And though he is right–we’re never ones to question Parker’s end results– we can’t help wondering how he got here. In the back of his dark tour bus, we tried to get to the bottom of it.

“I feel nothing but freedom that I can just sing over the top…It won’t be like, ‘what is he doing?'”

Nerdist: It seems to be a common fear that rock as a genre is dying. Do you believe that?

Kevin Parker: It depends what you call rock on every level. To me, rock and roll is like an ethos or a state of mind. The spirit of rock and roll, I believe, lives in other genres. Well, it lives in other genres at the same time as rock. Especially these days, where someone would argue that rock and roll is strictly guitars. Some people would argue that hip-hop is rock and roll, that hip-hop embodies the rock and roll spirit that was in the ’60s and ’70s. People would argue that Tame Impala is rock. I don’t even know if I would argue that. People would argue that Daft Punk is rock. So, to answer your question, no, I don’t think it’s dead.

Nerdist: Would you say it has a place in everything that’s happening, sort of like an origin species?

KP: For sure, which is a result of music today. Music is far more complex in its categories and definitions today more than ever, and people are just growing up with that. People that grow up with music these days must be far more switched on to different parts of music, and styles, and bits of equipment, than I would have been. When I grew up, I was like, “I play drums, I play guitar. I don’t play keyboards; they suck.” I feel like people are more switched on these days, which is a result of us continually wanting to evolve.

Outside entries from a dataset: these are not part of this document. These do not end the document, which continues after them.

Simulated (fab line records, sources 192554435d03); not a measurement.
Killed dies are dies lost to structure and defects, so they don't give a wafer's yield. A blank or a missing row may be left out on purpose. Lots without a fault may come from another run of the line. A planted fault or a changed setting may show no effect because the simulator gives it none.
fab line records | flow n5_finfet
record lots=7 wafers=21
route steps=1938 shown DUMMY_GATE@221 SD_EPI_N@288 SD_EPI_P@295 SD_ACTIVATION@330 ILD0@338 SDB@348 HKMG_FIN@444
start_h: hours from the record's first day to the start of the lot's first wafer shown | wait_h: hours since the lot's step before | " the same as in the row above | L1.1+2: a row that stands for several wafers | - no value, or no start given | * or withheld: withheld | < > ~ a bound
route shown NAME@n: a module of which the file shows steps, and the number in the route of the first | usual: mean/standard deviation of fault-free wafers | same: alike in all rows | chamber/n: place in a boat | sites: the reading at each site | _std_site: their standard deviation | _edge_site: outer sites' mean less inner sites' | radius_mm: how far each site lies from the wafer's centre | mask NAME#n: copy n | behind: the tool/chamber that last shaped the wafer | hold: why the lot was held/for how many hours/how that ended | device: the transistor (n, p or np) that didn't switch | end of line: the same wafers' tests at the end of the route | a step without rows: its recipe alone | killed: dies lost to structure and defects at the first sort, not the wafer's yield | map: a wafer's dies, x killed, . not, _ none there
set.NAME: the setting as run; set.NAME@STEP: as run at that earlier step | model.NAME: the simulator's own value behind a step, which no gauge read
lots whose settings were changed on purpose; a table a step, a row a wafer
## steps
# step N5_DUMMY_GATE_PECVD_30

Nerdist: Branching off that, you know how Kanye West has been changing The Life of Pablo after its release? What are your thoughts on the ever evolving release cycle for albums and how things are put out a lot differently than even ten years ago?

KP: I hate that he’s changing stuff. I also feel his pain. I also would definitely have done the same thing if I had the power, and I’m pretty sure every artist who is that meticulous about their output would absolutely kill themselves to be able to change the music once it’s out. When “[Feels Like We Only Go] Backwards” came out as a single, I argued until I was blue in the face with the radio stations, trying to get them to play a new mix I had done. I was like, “I’ve done this new mix, it’s gonna sound better on radio. The album version sounds shit on radio, I got a better one.”

I did the same thing on this album, and it sounded better. I tried to get them to play the new one, but they just said, “Dude, let it go.” That’s another side of me, the “Dude, just let it go.” People are going to hear the song, they’re not going to question how it could have been different. They’re just going to enjoy it. Kanye is doing what everyone wants to do. He just can because he’s Kanye.

Nerdist: He just has the balls to do it, which very few people have.

KP: Exactly. On one side, I’m like, “Kanye, stop. It’s perfect. You don’t need to change it.” I guess that is a sign that the whole roll-out release thing is a completely different beast these days, because you can just go back and alter the file that everyone is continually sourcing from, which is cool. I’m down for all that kind of stuff. I’ve never been one to dig in my heels and argue that the way it was ten or twenty years ago is better.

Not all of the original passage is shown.